(1) Recall S&P ratings update (here): now that Irish 10-year spreads, predictably, are pushing beyond 300bps spread on German bund, what service did S&P provide to the bonds buyers who subscribed to the latest Irish issue of 5-year bonds on the back of AAA rating? The yields, as I have predicted (see here and here) on our bonds have moved in above the Greeks' leaving a wave of devastation behind in the balance sheets of those who bought into this paper on the back of S&P's ratings;
(2) Despite Mr Lenihan's assurances to the contrary on last night's Prime Time, the government is appearing to run thin on actual liquidity (in addition to running thin on any ideas). Do the maths. Mr Lenihan (who was, it must be said, trying to do his best in answering tough questions and did solicit some real compassion from this observer for being, evidently, under immense pressure both inside the Cabinet and in the wider world) stated that banks recapitalization requirements were ca €10bn in 2009.

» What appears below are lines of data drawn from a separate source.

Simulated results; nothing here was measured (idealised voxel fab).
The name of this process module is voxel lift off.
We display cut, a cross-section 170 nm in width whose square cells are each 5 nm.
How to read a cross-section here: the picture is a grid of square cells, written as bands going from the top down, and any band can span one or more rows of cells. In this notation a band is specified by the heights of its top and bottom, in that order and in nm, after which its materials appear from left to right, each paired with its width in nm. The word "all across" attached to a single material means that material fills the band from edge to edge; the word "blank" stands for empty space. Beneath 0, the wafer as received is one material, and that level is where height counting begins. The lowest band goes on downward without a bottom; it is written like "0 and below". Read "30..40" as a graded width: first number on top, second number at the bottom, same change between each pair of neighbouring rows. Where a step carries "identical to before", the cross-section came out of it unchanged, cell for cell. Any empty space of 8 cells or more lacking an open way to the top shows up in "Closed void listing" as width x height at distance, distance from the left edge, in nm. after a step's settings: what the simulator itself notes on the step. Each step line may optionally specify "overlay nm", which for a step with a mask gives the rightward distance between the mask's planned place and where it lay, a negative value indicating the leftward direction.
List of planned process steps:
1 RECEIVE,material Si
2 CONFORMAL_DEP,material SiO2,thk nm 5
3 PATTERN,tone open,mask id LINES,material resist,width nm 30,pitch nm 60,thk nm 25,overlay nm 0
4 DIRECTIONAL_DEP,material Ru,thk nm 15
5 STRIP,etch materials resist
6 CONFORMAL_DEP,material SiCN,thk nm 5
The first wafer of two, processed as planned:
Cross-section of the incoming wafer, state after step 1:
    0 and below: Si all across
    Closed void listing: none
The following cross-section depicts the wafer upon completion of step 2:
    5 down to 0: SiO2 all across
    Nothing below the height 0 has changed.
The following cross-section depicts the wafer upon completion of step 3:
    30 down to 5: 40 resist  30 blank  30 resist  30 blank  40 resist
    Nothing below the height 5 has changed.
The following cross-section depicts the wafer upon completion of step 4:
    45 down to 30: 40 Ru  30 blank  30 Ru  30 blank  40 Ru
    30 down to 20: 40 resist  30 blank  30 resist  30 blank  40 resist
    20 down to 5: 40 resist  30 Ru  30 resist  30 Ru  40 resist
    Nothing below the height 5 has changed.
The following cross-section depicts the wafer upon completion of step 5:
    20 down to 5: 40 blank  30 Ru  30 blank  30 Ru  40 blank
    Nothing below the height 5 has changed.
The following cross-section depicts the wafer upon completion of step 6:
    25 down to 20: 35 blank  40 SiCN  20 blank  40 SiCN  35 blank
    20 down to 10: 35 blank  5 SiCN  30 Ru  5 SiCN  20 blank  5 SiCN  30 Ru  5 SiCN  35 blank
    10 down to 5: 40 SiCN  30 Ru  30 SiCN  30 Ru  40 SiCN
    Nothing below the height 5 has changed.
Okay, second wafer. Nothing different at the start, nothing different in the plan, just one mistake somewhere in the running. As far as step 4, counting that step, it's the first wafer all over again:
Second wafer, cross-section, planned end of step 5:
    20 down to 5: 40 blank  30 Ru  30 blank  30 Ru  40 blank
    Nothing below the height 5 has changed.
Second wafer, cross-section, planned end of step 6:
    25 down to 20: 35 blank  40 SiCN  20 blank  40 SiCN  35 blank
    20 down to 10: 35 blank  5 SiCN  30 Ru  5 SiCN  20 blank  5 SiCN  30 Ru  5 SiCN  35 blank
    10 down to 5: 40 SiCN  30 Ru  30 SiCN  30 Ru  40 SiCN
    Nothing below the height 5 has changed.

Now, we know this figure was hammered out but the incompetent risk-pricing non-entities in the Department of Finance on the basis of the following assumptions:
(a) BofI and AIB raising some €2-3bn of their own funding,
(b) Anglo's depositors staying put (saying nothing about other banks' depositors),
(c) shares valuations for the three banks at twice above current, and
(d) no skeletons in the closets when it comes to loan books.
All four of these assumptions have now been challenged. So why is Mr Lenihan sticking to this figure? Is it because he has nothing new coming in with the morning briefing papers from our civil service mandarins?
Some commentators estimate the state exposure under recapitalization/guarantee schemes at €30bn. I would put the figure at a more modest €16-18bn. This would leave Mr Lenihan with just €2-4bn reserve to finance, in 2009 alone:
- a 10% deficit (ca €8bn in borrowing in excess of already acquired funds);
- a 'stimulus' package (ca €2bn);
- state credit pumping operations (via Anglo) (ca €5bn); and
- €5bn worth of maturing bonds...
(3) David McWilliams brought back the specter of external rescue yesterday (here) with Ireland using a threat to leave the Euro if the ECB/EU Commission to get some funds. I am not sure this is going to be necessary. It is more likely that the Government will tap ECB/EUC for money under the argument that Ireland is yet to have a second Lisbon vote and that denying it emergency aid will be detrimental to the cause of getting us to vote Lisbon in. The funds will arrive in a combination of a straight ECB loan, acceptance of state paper as a collateral for more borrowing, some mixture of the 'knowledge' economy and capital spending investment assistance from the EUC and support for dwindling multinational employment in the likes of Limerick. Saving the face publicly, however, will not fool the debt markets and the yields will go further up.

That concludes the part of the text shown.